Inspiration: Tim Burton

Red alert! Red alert! It's October inspiration time. It just so happens that my Halloween inspo is my all-year inspo, but I feel that now is an appropriate time to share. Of course I'm talking about Tim Burton today. When people ask me what I want to do when I grow up, I generally respond "I want to be the female Tim Burton." Well, Tim Burton pre-2010's. (A lot of Burton fans will tell you he went bad after 1999 but I disagree, if only for the sake of Corpse Bride...okay Sweeney Todd too.) Since I'm an art history lady, I want to talk mainly about the visual aspects of Tim Burton's films and how they have inspired me.
BEETLEJUICE. BEETLEJUICE. BEETLEJUICE. Every time I watch this film is it so entertaining and hilarious. I'm not super attached to it, but this is really where we first see Burton's visual style and a theme that will continue through his films: Suburban Goth. Lydia, played by Winona Ryder, is the ultimate muse here, having famously claimed "My life is one big dark room." Seriously, goaaaals. Her bangs and costumes are flawless. Her wedding dress at the end was actually made in DTLA by a designer who makes dresses for Latin American parties like Quinceaneras. Next time I am rollin around the Fasion District I am going to be wondering jealously who got to dress Winona Ryder. Lydia's mother, a wine mom with a taste for *modern art* is dressed all in Japanese designers. Most iconic, though, is Beetlejuice's striped suit. This aesthetic carries through the rest of Burton's films and I feel like the black and white stripe pattern that I so lovingly wore in my emo days is of direct Tim Burton influence. Also check out this cool article: (x).

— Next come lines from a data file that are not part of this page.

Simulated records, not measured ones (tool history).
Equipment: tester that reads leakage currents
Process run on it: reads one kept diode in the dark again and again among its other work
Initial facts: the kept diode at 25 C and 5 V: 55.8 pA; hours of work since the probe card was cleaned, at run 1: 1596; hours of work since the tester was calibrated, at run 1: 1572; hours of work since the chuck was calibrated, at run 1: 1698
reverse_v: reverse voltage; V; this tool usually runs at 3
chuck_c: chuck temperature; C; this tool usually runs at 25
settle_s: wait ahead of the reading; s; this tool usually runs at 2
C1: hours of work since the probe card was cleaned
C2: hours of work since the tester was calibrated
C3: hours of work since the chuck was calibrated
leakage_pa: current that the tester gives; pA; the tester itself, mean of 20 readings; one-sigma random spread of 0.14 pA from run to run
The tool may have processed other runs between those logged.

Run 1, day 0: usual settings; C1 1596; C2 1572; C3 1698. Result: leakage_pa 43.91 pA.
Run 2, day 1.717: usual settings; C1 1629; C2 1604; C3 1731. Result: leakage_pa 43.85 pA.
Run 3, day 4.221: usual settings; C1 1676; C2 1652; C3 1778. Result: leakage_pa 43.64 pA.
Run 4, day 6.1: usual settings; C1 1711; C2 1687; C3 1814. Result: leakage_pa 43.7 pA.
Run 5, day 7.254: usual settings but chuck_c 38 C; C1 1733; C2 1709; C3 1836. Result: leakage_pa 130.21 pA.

Omg Edward Scissorhands. Why did I feel that Edward was the perfect man for me when I was 13? I liked leather and misunderstood boys, I guess. This is where we see the true Suburban Goth, with those fucking amazing rainbow houses in contrast with the dark castle on the hill. The juxtaposition between boring people and weirdos was too real. As Tim Burton's first project with Johnny Depp, and really the film that put Johnny Depp on the map, this film holds a special place in my heart. Edward is just a kind boy lost in a world that doesn't understand him. Pair that with the fact that I had reason to believe that I too would find a tortured soul that looked like Johnny Depp, Edward Scissorhands made me feel "not so alone" as an equally tortured teenager.

Aw okay how could I not mention Nightmare Before Christmas? My boyfriend and I just watched this and admittedly we agreed the best part is definitely the opening in Halloweentown, but this film is fantastic nonetheless. We saw Danny Elfman perform the score at the Hollywood Bowl last year and it was honestly one of the best concerts I've ever been to. In thinking about the visual language of this film, I think it is so much more about movement than any of Burton's other films. The spindly legs of Jack Skellington are so spideresque while Sally is the perfect stiff ragdoll. I am still shocked by how striking the eerie light in this film is--I have no idea how one achieves this in stop-motion filmmaking. More than anything, I think I love this one because it is kind of an exercise in monster-making. The artists really got to dream up all of the Halloween monsters and come up with their personalities in a very funny and charming way.

This is probably my favorite Tim Burton film: Sleepy Hollow!!!! More outcast Johnny Depp goodness. I don't know how I am supposed to believe that no one likes Ichabod because damn, those cheekbones. And then there is my favorite lady, Katrina Van Tassel. More on her coming soon... Because it is set in New England farming village in the fall, the colors in Sleepy Hollow are pretty stark, mostly blacks, greys, and browns. But that, my friends, is what allows for the blood to look so deliciously striking on camera. Burton does an almost orange-red blood which makes it all the more Halloween-y. I also especially love the little nods to steampunk with Ichabods "instruments of his own design." Sleepy Hollow is so Victorian and lovely, even though the time period might not exactly match up with the Victorian era.

And last but not least, Corpse Bride! Again, this one was of emo importance to me. "Can a heart still break once it's stopped beating?" All that unrequited love stuff had me feeling all the feels. This one is actually set in the Victorian era, with main characters named Victoria and Victor. Obviously owing to advances in stop-motion filmmaking, this film appears to be so much sleeker than Nightmare Before Christmas. This allows for more close-ups on the beautiful props used and generally a more ethereal look. The juxtaposition between the living and dead worlds are very fun, but ultimately I just love the character of Emily and her ability to move between the two realms. She is so fun but also a classic Victorian beauty and I mean she turns into butterflies so that's pretty cool.

Tim Burton has always represented escapism for me. So many of his stories are set in suburbia or some Victorian version of " strict normality", but so much magic and weirdness happens there. His films always made me believe that the world might be a little stranger than it appears, which is very important to me I think. He provides Halloween as well as year-round inspiration for me.


  1. I love all of these movies and i love how you describe them especially the line "The juxtaposition between boring people and weirdos was too real." Also thank you for the Beetlejuice article link! He really is so great and I can't help but agree that his newest films have been a bit of a let down. I recently saw his take on Miss Peregrine's Home and even though the aesthetics are spot on I felt the direction itself was a bit lost. x

    1. Yeah I am very nervous to watch that. It looks like it would be very fun visually, but I don't know about Tim's directing style these days.